Jeff:
Thanks for your kind words about my tracks, I always start a model with the part(s) which I think will be the most challenging. The sheer numbers of track components was the challenge in the case of the Cat Sixty. The track link sections which form the chain in pairs were the largest group comprising 140 bits (with an allowance for mistakes – of which there were several). Another challenge I’d rather do without is availability of material, I’m in the sticks in Western Canada and I have to make do with local material supplies. Lots of time was spent in prepping sheared plate pieces into a form where I could start “real” machining.
It looks as though you have some decent reference materials at your disposal, the drawing from the parts book can probably be scaled if you haven’t got a full size one to measure up. I got access to two tractors in a museum in California last summer and spent a lot of time with tape measure and camera, so far, however, there have been some dimensions I really should have taken but didn’t.
I managed to get an owner’s manual and two parts manuals for the Cat Sixty as well as some published photographs from caterpillar’s archives.
I’m sticking to smaller scales, apart from anything else I can lift the completed model off the bench. It’s also in keeping with my workshop space and machinery.
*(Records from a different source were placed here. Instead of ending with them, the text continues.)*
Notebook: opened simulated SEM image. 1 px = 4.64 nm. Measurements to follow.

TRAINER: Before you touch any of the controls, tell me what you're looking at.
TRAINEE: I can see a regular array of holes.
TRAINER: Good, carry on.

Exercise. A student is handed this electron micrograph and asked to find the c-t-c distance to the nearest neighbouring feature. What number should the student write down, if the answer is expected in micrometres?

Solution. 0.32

Any “castings” are machined from the solid, steel mostly so I can get down to accurate cross sections as opposed to oversize spokes etc. in a weaker material. Over the years I’ve been disappointed in the quality of castings I’ve bought, the usual litany of complaints such as porosity, not cleaning up and inclusions.
Good luck with the Erie shovel – will it be a face shovel with crowding motion and the engine up on the boom and an exhaust at the boom end?